Furthermore, the revised AMLA introduces a broad set of exemptions for real estate or corporate transactions deemed to present a "limited risk of money laundering or terrorism financing". These exemptions include, inter alia, transactions (i) connected with family, matrimonial, or inheritance law matters, or involving parties with economic or family ties; (ii) below CHF 5 Million, provided the purchase price is paid and received exclusively through Swiss banks or other regulated Swiss financial intermediaries subject to AMLA; and (iii) concerning the acquisition of residential property in Switzerland for personal use.

Lawyers and notaries as "advisors"

The main exclusion set forth in the revised AMLA concerns lawyers and notaries, who will not qualify as advisors when acting within the scope of judicial, administrative or arbitration proceedings. This exemption extends to advice related to the preparation, conduct or enforcement of such proceedings, fact-finding, the assessment of litigation risks or the prevention of potential proceedings.

Outside the scope of this exemption, lawyers and notaries qualifying as advisors will be required to file a suspicious activity report with the Money Laundering Reporting Office Switzerland ("MROS") if (i) the information available to them is not protected by professional secrecy within the meaning of Art 321 of the Swiss Criminal Code and (ii) they carry out a financial transaction in the name or on behalf of a client. This last condition is narrower that the one contained in the definition of "advisors": lawyers or notaries must only file a report with MROS where they carry out the financial transaction themselves, whereas they qualify as advisors as soon as they assist their clients with the financial transaction, for instance by providing legal advice.

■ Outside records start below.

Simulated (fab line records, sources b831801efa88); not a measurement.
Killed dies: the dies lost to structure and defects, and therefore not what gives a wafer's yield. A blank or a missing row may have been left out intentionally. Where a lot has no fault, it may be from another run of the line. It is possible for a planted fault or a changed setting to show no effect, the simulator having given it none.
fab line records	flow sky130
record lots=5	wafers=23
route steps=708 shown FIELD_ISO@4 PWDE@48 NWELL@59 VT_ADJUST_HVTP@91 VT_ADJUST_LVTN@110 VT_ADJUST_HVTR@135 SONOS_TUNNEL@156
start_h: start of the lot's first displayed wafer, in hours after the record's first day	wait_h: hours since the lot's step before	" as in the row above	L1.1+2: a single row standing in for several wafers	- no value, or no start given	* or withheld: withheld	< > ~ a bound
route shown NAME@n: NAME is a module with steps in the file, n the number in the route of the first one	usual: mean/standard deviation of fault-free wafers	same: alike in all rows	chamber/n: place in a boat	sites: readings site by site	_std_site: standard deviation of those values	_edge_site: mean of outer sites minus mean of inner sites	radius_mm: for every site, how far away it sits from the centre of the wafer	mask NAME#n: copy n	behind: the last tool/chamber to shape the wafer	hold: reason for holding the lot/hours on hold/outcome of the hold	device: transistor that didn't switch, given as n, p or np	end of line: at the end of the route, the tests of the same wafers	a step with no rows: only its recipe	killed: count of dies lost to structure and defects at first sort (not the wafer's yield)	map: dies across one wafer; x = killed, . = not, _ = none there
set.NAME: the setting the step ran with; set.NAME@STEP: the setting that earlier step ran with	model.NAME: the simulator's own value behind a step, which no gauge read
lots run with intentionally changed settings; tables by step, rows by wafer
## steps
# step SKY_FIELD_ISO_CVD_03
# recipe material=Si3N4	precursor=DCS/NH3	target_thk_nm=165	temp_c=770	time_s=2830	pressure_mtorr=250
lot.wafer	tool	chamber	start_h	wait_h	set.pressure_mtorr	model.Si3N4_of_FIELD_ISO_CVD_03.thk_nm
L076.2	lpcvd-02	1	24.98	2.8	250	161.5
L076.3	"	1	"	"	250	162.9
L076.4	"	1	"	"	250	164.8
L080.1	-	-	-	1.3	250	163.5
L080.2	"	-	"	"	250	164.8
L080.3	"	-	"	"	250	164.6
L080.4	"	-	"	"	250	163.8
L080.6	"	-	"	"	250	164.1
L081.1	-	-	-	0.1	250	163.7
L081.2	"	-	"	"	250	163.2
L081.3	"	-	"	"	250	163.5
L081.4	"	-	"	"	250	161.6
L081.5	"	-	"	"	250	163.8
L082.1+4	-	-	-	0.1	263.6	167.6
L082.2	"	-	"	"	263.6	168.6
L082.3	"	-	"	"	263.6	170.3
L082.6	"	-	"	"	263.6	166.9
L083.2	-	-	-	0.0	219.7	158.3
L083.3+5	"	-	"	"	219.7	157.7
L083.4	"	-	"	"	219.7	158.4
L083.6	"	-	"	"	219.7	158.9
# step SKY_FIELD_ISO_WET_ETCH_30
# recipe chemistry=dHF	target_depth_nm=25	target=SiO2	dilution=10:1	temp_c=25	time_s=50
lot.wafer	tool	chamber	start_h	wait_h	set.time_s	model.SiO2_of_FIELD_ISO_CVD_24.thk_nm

In addition to the duty to report to MROS, advisors will have to comply with certain due diligence obligations applicable to financial intermediaries. These include verifying the client's identity, identifying the beneficial owner, determining and documenting the purpose and the goal of the contemplated transaction, and establishing an adequate organization framework for their activities, including internal controls and ongoing training on MLA matters.

Advisors will also be required to join a Self-regulatory Organisation ("SRO"), which will be responsible for monitoring and auditing their compliance with AMLA. To safeguard professional secrecy, inspections of lawyers or notaries by their respective SROs will have to be conducted by other lawyers or notaries.

The revised AMLA further provides for a specific procedure in case information protected by professional secrecy must be disclosed by advisors to their SROs: such disclosure may only occur if (i) objective grounds indicate a breach of due diligence obligations (e.g., inadequate internal regulation or training, failure to address deficiencies identified in a previous audit, or external information such as the opening of criminal or disciplinary proceedings) and (ii) professional secrecy has previously been lifted, either by a court or by the advisor's client. Of note, the amended AMLA designates the Compulsory Measures Court as the competent court to lift professional secrecy – a surprising choice, since this court's function is mainly to review investigating measures ordered by criminal prosecuting authorities.

Other amendments

Other significant amendments to the AMLA include the obligation for financial intermediaries and advisors to implement organisational measures to prevent the violation of coercive measures based on the Embargo Act (EmbA), the reduction of the cash transaction threshold for precious metal and gemstones dealers from CHF 100'000.- to CHF 15'000.- and the removal of the threshold entirely for real estate dealers (brokers).

Last but not least, the revised AMLA narrows the scope of criminal liability for negligent breaches of the reporting obligation, allowing the competent authority (the Federal Department of Finance) to waive criminal prosecution in minor cases, a notion that will have to be clarified through case law. In its Message, the Federal Council indicated that a case may be considered minor when a delayed report to MROS is due to workload constraints within the compliance department or technical issues, provided it has no material impact on criminal proceedings.

Next steps

Following the simultaneous adoption of LETA and revision of AMLA by Parliament in September 2025, the Federal Council is expected to work towards a possible entry into force around mid-2026. On 15 October 2025, the Federal Council promptly issued the draft implementing ordinances for public consultation, open until January 2026 – an update of this Smart Insight will follow once the ordinances are adopted. This ambitious timeline aligns with Switzerland's forthcoming FATF evaluation, which will likely begin in 2027.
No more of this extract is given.